The panoramic view of progress across all sectors compared to Q4 2022 presents an interesting tableau, with strides of progress. The professional, scientific and technical sectors, for instance, saw a rise of 39.3 points, reaching a confidence score of 14.9 points, proving its robustness.
However, the wholesale and retail sector, despite a larger increase of 58.1 points, remains more negative at -25.2 points. This underlines the ongoing journey towards complete recovery.
Looking ahead, Q2 2023 presents promising prospects, with two in five small firms expecting to see an increase in their revenues. We are confident these upbeat forecasts will materialise, showcasing the steadfast drive of entrepreneurs and small businesses.
Growth aspirations, too, show a promising trend, with a slight increase from 45 per cent to 46 per cent of small businesses predicting they will grow in Q2. This aligns with a decrease in businesses expecting to downsize, sell, or close, dropping from 16 per cent to 13 per cent.
This is strong and positive, but there are still hurdles that lie ahead. Many small businesses have been impacted by increased costs, changes in finance availability, high energy and utility costs, and uncertainties surrounding exports. Employment levels also require careful scrutiny, with around one in nine firms increasing staff numbers and one in eight reducing their headcount in the last quarter. But these challenges aren’t insurmountable, and we’re steadfast in our commitment to addressing them effectively.
Despite finding the Spring Budget less supportive than expected, we will continue to press for an environment that encourages small businesses to grow, contributing to overall economic progress.
In line with this, FSB is now focusing on facilitating economic growth and fostering an environment conducive to new startups. We’re shifting our perspective from past contraction towards future expansion, aiming to reinvigorate our community with fresh initiatives and strategies, particularly emphasising start-ups and women entrepreneurs.
It’s clear that while there are challenges, there are reasons to be hopeful. The rising confidence is a promising sign, and we eagerly anticipate seeing the small business community thrive in the coming months. This is an opportunity to build stronger and better for the collective prosperity of all businesses.
Key findings this quarter:
- The Small Business Index (SBI) increased to -2.8 in Q1 2023. This uptick follows three consecutive quarterly declines. The SBI is now at its strongest position since Q1 2022.
- All UK regions saw an improvement on the SBI in Q1, relative to Q4. Nonetheless, the SBI remained in negative territory in six of the UK’s regions and nations.
- All major industries saw an improvement in their SBI readings in Q1 2023. Most remained in negative territory, however, with construction and professional, scientific and technical businesses recording positive scores.

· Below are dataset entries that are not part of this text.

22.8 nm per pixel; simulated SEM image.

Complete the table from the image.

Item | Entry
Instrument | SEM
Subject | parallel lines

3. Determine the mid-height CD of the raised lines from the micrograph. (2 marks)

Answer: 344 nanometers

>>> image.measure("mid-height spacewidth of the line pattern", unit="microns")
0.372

- The net balance of small businesses reporting revenue growth over the previous three months stood at -7.1% in Q1. This marked the fourth consecutive negative reading on this measure, reflecting the pressures on revenue from high input prices and weaker consumer demand.
- The net balance of exporting businesses reporting growth in the value of their exports stood at -17.7% in Q1. This marked the sixteenth consecutive quarter for which the net balance of exports has stood below zero. This indicates exporters are still facing unfavourable conditions.
- 91.8% of businesses reported increased costs compared to a year ago in Q1. This represents the highest net balance figure on this measure since data collection began, highlighting the widespread nature of cost pressures at present.
- Utilities were the most commonly cited source of increasing costs, selected by 62.7% of respondents. The percentage of respondents who attributed rising costs to labour saw an increase from 40.5% in Q4 2022 to 45.3% in Q1. This is likely a reflection of the combination of a relatively tight labour market and elevated inflation, with workers demanding higher wages in response to increases in the cost of living.
- A net balance of -0.8% of small businesses reported growth in employee numbers in Q1. This marks a fourth consecutive negative reading, though it was less negative than the preceding three quarters.
- For the fourth consecutive quarter, just under half of small businesses expect to grow over the coming year. However, this share was slightly higher in Q1 than in Q4 2022, at 45.9% compared to 44.7%. Weaker growth aspirations align with the general instability faced by the economy as a whole, which has experienced only marginal growth over the past quarters.
- The domestic economy is the most commonly cited barrier to growth amongst small businesses, with 61.3% of respondents selecting the category. Utility costs were the second-most selected barrier to growth amongst businesses in Q1, with 32.8% reporting this.
- The environment of higher base rates, with the Bank of England raising the base rate twice in Q1, has fed through to higher commercial rates for small businesses. The share of successful loan applicants being offered a rate of up to 4% declined starkly in Q1, reaching just 4.7%, having stood at 26.7% in Q4 2022. Accordingly, small businesses perceptions of credit availability and affordability worsened in Q1 of this year.
- Q1 brought a decline in the share of small businesses expecting to increase their investment over the coming quarter. This was the case for just 23.3% of respondents, down from 28.3% in Q4. Simultaneously, the share of small businesses expecting to cut investment over the coming quarter increased, reaching 21.2%, up from 19.0% in the fourth quarter of last year.